# NCERT Solutions for Class 12 Maths Chapter 13 - Probability - Exercise 13.1

### Access Exercises of Class 12 Maths Chapter 13 – Probability

Exercise 13.1 Solutions 17 Questions

Exercise 13.2 Solutions 18 Questions

Exercise 13.3 Solutions 14 Questions

Exercise 13.4 Solutions 17 Questions

Exercise 13.5 Solutions 15 Questions

Miscellaneous Exercise on Chapter 13 Solutions 10 Questions

Exercise 13.1

1. Given that E and F are events such that P(E) = 0.6, P(F) = 0.3 and P(E ∩ F) = 0.2, find P(E/F) and P(F/E).
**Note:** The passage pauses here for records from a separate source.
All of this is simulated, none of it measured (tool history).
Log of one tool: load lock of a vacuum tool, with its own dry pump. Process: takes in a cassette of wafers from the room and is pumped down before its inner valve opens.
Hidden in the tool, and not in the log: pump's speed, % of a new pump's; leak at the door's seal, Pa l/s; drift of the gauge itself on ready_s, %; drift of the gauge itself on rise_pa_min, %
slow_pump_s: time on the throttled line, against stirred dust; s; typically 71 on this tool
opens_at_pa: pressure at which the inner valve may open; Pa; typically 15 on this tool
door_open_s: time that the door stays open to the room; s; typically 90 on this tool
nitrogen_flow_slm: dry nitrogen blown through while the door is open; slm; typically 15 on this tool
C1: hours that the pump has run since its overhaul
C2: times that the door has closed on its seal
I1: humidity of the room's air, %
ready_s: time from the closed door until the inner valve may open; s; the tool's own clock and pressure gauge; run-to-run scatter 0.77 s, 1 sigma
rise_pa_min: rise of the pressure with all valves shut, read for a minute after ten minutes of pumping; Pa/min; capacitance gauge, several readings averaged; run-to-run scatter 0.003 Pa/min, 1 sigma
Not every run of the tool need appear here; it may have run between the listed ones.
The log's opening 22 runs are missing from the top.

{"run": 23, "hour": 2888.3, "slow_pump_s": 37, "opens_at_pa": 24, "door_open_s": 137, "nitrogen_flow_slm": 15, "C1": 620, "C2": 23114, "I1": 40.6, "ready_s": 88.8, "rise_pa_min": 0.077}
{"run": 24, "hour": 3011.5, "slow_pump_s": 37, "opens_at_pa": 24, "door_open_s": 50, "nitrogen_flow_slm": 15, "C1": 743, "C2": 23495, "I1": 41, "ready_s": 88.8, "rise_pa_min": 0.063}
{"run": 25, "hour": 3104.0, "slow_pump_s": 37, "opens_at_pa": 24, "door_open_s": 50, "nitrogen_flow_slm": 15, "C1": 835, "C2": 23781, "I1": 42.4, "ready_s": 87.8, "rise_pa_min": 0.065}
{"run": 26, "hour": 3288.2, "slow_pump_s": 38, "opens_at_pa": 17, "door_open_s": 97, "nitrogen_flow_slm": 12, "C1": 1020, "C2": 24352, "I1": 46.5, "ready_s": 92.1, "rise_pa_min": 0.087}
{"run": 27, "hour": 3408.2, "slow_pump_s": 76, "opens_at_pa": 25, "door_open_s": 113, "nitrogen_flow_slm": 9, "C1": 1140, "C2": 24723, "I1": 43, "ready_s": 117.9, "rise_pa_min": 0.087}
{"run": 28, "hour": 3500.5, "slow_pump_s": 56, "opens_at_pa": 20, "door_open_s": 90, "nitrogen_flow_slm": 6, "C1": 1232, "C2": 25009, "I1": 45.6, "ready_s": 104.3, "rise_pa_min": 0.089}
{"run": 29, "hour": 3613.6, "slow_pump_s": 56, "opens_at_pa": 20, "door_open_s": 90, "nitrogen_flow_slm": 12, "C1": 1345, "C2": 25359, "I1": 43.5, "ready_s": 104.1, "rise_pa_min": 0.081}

Sol. It is given that P(E) = 0.6, P(F) = 0.3 and P(E ∩ F) = 0.2

∴ We know that

$$\text{P}\bigg(\frac{\text{E}}{\text{F}}\bigg) = \frac{\text{P(E}\cap\text{F})}{\text{P(F)}}\\=\frac{0.2}{0.3}=\frac{2}{3}\\\text{and}\space\text{P}\bigg(\frac{\text{F}}{\text{E}}\bigg) = \frac{\text{P}(\text{F}\cap\text{E})}{\text{P(E)}}\\=\frac{0.2}{0.6}=\frac{1}{3}$$

2. Compute P(A/B), if P(B) = 0.5 and P(A ∩ B) = 0.32.

Sol. It is given that P(B) = 0.5 and P(A ∩ B) = 0.32

$$\therefore\space\text{P}\bigg(\frac{A}{B}\bigg) = \frac{\text{P}(A\cap B)}{\text{P(B)}}\\=\frac{0.32}{0.5} =\frac{32}{50} =\frac{16}{25}$$

3. If P(A) = 0.8, P(B) = 0.5 and P(B/A) = 0.4, find (i) P(A ∩ B) (ii) P(A/B) (iii) P(A ∪ B)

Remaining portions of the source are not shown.